Essential Tips for Visiting Cornwall

If you’re planning a holiday to Cornwall there’s plenty of things you need to know before you get here. These range from the most common questions to the unwritten (Cornish) rules no one tells you about.

If you’re visiting Cornwall, let’s make it memorable, for all the right reasons.

a sandy Cornish beach uder grey sky with a black and white flag in the sand

When it comes visiting Cornwall, we have lots of loyal holiday makers that come here year after after. There’s a good reason for this. Cornwall offers much diversity within one county, it’s slower and more relaxed than other parts of the UK, and it remains unique in its identity. In fact, I’d argue that visiting Cornwall feels different to anywhere else in the UK.

While this post includes recommendations for places to visit in Cornwall, it’s more of a comprehensive guide to help your visit go as smoothly as possible. If you’re visiting Cornwall, there’s lots you need to know besides which beach to frequent or coastal town to visit. Especially of you want a taste of what it’s like to live in Cornwall and embrace the Cornish life.

This is an insiders guide to Cornwall, from a Cornish person who knows her stuff. Here, you’ll find essential nuggets of information on how to embrace the local culture and make the most of your time in Kernow.

blue sea at Carrick roads, Cornwall with some boats in the distance and a green verge and trees in the foreground

Organising your holiday in Cornwall

When’s the best time to visit Cornwall?

This will very much depend on what you want from your Cornish holiday. Temperature and weather wise, July and August are meant to be the best months to visit, but it’s not always the case. Plus, it can become unbearably crowded in the summer months.

Personally, I like the shoulder months when Cornwall is slowly coming to life or winding down. The evenings and mornings are lighter and the air is a little a warmer. I really like September as Cornwall has calmed down after the busyness of summer. For me, this time of year feels more like home. The weather’s pleasant (we’ve had some cracking Septembers) and the sea is at its warmest.

a small breaking wave on a quiet beach with seaweed covered rocks and sand
Carne beach in the winter light with a grey sky and golden hues

If you’re after a more authentic Cornwall experience, visit in low season. You may end up being surrounded in mist and mizzle, but the beauty remains. Some independent coastal businesses will be closed with Cornwall being quiet, wild and real. I love it!

If you’re planning to stay in Cornwall in low season, check the opening times of the businesses and restaurants you’d like to frequent, and plan accordingly.

Planning where to stay in Cornwall

Again, choosing where to stay in Cornwall can be hard. It’s quite a large county, taking a good few hours to drive from the Devon Cornwall border to the depths of west Cornwall.

Think about where you’d like to explore. Are there certain beaches you’re desperate to see? Or coastal towns and villages you’d like to experience? Let’s face it, there’s no point staying on the north east coast if you’re wanting to visit St Ives and explore west Cornwall.
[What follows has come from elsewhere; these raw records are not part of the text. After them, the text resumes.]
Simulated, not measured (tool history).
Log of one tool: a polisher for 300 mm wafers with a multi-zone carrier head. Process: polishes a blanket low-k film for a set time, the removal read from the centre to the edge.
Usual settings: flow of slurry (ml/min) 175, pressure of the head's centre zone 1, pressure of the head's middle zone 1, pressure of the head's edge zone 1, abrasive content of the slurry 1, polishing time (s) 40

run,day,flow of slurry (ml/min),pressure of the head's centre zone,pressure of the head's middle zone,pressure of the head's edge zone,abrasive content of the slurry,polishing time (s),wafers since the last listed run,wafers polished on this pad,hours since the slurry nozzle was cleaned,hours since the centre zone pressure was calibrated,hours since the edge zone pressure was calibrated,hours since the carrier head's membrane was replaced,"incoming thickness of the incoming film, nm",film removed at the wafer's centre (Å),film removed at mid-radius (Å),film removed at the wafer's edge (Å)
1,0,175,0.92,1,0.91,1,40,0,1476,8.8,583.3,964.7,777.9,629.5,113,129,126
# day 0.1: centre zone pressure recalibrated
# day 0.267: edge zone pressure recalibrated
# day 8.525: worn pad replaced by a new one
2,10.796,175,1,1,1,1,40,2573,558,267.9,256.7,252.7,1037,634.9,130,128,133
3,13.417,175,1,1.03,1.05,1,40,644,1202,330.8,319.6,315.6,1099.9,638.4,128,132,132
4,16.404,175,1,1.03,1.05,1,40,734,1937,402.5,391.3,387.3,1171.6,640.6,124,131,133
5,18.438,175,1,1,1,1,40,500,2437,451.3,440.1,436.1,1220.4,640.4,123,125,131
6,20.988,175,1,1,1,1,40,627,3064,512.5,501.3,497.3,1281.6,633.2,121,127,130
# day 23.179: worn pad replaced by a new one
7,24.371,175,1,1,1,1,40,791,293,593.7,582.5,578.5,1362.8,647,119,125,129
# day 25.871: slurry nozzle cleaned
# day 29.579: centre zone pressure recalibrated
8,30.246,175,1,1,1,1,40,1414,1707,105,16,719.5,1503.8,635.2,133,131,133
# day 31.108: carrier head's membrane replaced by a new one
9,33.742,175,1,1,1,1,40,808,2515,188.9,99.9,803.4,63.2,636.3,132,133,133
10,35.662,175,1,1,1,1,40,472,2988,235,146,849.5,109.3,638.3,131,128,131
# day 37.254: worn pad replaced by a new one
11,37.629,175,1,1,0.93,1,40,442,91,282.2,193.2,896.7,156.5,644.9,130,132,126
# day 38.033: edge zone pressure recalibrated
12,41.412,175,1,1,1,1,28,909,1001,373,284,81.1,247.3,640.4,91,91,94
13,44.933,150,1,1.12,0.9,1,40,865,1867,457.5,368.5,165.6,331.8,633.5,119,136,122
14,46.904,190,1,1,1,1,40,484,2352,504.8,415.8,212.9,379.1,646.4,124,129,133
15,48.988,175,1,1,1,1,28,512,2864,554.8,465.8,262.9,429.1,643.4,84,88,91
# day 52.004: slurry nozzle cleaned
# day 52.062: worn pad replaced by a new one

a red boat and a white boat leaning against a wall on a beach with small buildings on it

What to pack

Obviously this depends on the time of year. Most of Britain can be grey and wet in summer and Cornwall’s no exception (although Instagram would have you thinking differently).

If you’re visiting Cornwall in the summer, my advice would be to pack clothes that can be layered should the weather be a bit rubbish or the evenings feel a bit cold. Walking boots or shoes, or at the very least trainer, are a good idea too, especially if you plan on walking the Cornish coast path (which I’d totally recommend). Don’t forget your swimmers and a wetsuit.

In winter, bring all the wet weather gear, warm jumpers and fluffy socks. Enough said!

a seascape of the water and a headland in the distance

Driving in Cornwall

Country roads

Driving in Cornwall is an experience.

We have no motorway here, the main road is a (mostly) dual carriageway, the A30. During your stay in Cornwall you’re going to have a navigate some narrows lanes and country roads. This means reversing for oncoming vehicles. I’ve seen tourists scrape and knock their cars doing this, so if you can, get a bit of practice in before you come down.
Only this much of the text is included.